Rochester, NY — The Eastman Chorale, a select graduate and undergraduate ensemble of 60 voices from the Eastman School of Music conducted by William Weinert, is preparing for a fascinating three-concert tour from February 17-19, 2005. The concert program reflects contrasts and extremes of emotion, place and time, in both sacred and secular settings.
The works — by over a dozen composers through three millennia — range from lamentation to rejoicing, from earth to sky, heaven to hell, and night to day. Highlights of the concerts include New Zealand composer Christopher Marshall’s A Voice from Heaven (2004) with text by the medieval German abbess Hildegard von Bingen describing her mystical visions. The work was part of a joint commission by 26 choirs from New Zealand and the United States, and was premiered by the Eastman Chorale in November 2004. Contrasting the heavenly vision is …a riveder le stelle by Swedish composer Ingvar Lidhom, which draws on a moving passage of the final canto of Dante’s Inferno. After the long enumeration of the torments of Hell that make up the body of the poem, Dante and his guide Virgil re-emerge from the underworld, “again to see the stars.” The work — a choral tone poem — is a major landmark among choral works of recent decades. The lovely and rarely performed 1944 Cade la sera by Ildebrando Pizzetti sets a lyric poem of D’Annunzio depicting evening falling over the Arno River in Tuscany. Cleveland audiences will be interested to hear Andrew Rindfleisch’s Psalm, a setting of two well-known verses from Psalm 126. Rindfleisch is composition professor at Cleveland State University.

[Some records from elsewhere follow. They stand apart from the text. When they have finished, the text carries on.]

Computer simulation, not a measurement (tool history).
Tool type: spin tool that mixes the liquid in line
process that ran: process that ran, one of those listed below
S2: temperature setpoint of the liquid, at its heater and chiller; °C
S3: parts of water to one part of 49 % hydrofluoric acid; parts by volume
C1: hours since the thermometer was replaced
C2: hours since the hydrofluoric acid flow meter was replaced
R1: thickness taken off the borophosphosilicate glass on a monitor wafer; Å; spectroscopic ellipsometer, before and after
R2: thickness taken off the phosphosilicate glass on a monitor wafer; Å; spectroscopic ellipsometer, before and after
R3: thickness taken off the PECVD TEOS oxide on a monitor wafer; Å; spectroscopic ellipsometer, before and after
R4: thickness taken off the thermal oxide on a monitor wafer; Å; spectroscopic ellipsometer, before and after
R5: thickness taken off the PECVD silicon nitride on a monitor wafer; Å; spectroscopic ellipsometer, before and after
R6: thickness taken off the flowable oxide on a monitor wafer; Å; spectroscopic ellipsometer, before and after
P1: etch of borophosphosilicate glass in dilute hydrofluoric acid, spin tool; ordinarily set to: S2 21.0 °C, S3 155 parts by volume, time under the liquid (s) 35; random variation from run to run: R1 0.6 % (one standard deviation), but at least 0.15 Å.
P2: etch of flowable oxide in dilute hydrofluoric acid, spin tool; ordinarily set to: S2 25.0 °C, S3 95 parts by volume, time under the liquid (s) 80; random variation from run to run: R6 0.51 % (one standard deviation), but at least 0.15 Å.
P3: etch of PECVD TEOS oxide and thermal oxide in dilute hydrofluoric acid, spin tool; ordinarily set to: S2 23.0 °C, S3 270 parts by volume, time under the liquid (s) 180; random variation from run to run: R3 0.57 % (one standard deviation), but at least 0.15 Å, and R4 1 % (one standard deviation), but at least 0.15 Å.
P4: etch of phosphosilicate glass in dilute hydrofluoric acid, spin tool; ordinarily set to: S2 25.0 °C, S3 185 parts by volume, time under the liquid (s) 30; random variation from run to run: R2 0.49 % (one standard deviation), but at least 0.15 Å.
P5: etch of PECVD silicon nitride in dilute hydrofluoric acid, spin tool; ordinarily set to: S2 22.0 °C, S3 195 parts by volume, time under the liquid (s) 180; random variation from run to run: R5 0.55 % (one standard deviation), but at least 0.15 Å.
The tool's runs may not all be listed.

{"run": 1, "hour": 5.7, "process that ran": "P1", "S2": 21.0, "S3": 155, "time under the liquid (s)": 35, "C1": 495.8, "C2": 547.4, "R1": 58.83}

All concerts are free and open to the public. The tour schedule is as follows:
- Thursday, February 17 at 7:30 p.m., First Presbyterian Church, 130 Main Street; Wellsboro, Pennsylvania. A freewill offering will be collected.
- Friday, February 18 at 8:00 p.m., Drinko Recital Hall at Cleveland State University, 121 Euclid Avenue, Cleveland, Ohio.
- Saturday, February 19 at 7:30 p.m., Westminster Presbyterian Church (2040 Washington Road), Pittsburgh, Pennsylvania.
Since 1994, William Weinert has served as director of choral activities at the Eastman School, where he conducts the Eastman Chorale and the Eastman-Rochester Chorus, as well as supervises students in the master’s and doctoral programs in choral conducting. Co-chair of Eastman’s conducting and ensembles department, Weinert has conducted throughout the country and in France, Germany, and Hong Kong. Since 1998, he has been editor of the American Choral Review.